The Austin Chronicle

https://www.austinchronicle.com/arts/2015-05-08/art-and-motherhood-on-the-west-austin-studio-tour-virginia-fleck/

Art and Motherhood on the West Austin Studio Tour

Four WEST exhibitors reveal how their work is informed by being a mom

By Wayne Alan Brenner, May 8, 2015, Arts

Virginia Fleck

When I mention to artist Virginia Fleck that, due to the proximity of Mother's Day, the Chronicle is sparking its West Austin Studio Tour coverage with a look at artists who are also mothers, she smiles.

"For this year's WEST," she says, "for the first time I'm partnering with another artist, Yuliya Lanina, who is the mother of 3-year-old twins. And those kids, they're always in tutus, they wear wings, they speak Russian – two little girls babbling in Russian, playing house and going 'Da! Da!'"

Fleck laughs, because how delightful is that? But being a mother isn't always just tutus and wings – whether the children are somebody else's or your own.

"I'm not officially parenting anymore," says Fleck, "because my daughter is 22, so the parenting is more stealth. But it takes even more energy than the former parenting style. Stealth is really hard because there's a lot more restraint, you have to look like you're not giving advice. Looking back over the years, being a mother and being an artist – a fairly busy artist – the amount of time each thing takes was always challenging. And I chose not to go away for residencies, although that's a solution for some working mothers, because I like being at home. So I just divided up my day. When my daughter was at school, I was an artist; when she came home, I was a mom. And if she stayed overnight at someone's house, I got to be an overnight artist, a stay-up-late artist. I just did the work so it revolved around the mom schedule. The mothering came first, and I knew when I was having a child that that's how it would be. So, timewise, I was at a disadvantage."

Each choice, as any decent parent (or artist) will tell you, comes with consequences of one kind or another. And some of those consequences can be positive things.

"I also feel that I had, and I still have," says Fleck, "an advantage that my daughter provided. Having an infant, then a toddler, then a child – being around that beginner's mind? That was always fascinating and hilarious. There were always these flashes of genius that came out of the mouths of my daughter and her friends, when children play and socialize. And that was all inspiration for me."
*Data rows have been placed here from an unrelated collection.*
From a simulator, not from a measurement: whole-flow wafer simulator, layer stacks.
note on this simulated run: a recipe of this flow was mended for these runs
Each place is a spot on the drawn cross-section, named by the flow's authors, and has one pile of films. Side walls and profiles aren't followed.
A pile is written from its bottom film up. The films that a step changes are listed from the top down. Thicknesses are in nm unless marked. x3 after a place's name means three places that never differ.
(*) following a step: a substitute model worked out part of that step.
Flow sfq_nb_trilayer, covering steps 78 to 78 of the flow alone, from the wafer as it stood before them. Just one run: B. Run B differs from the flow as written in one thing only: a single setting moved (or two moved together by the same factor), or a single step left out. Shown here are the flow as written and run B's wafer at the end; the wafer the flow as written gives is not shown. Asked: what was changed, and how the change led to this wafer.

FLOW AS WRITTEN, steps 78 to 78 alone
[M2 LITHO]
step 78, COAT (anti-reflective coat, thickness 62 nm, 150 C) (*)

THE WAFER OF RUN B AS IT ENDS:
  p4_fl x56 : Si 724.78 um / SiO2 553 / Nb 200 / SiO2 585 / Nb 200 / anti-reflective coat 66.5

For Fleck, whose work recycles used shopping bags into brightly complex patterns, the influence on her art was tangible.

"I was inspired to do the work that I'm doing now because I saw how my daughter was being marketed to. I was just getting kind of pissed off about how they were marketing, especially to little girls. And I noticed there was a real nostalgia for Sixties and Seventies psychedelic, hippie graphics, and I started working with the actual bags that my daughter and her friends would bring home from the mall – I used them to make those first mandalas."

Seems like that old making-lemonade-from-life's-lemons paradigm, doesn't it?

"That's the great thing about being a mother and an artist," says Fleck, "about protecting your child and following your heart: these little unexpected journeys that no one's gonna tell you about in art school. I feel like the bill of goods that was going around when I was in art school, about what your life would be like; I jokingly call it the Three Bs. That was Beret, the Bongos, and the Bare lightbulb. Yeah, the romantic artist life of living in a flat, and – well, I did marry a jazz musician, and I do have lots of berets. But I'm way too sensitive for the bare lightbulbs."


Virginia Fleck and Yuliya Lanina are showing at tour stop 172, Fleck's home, 1900 Larchmont.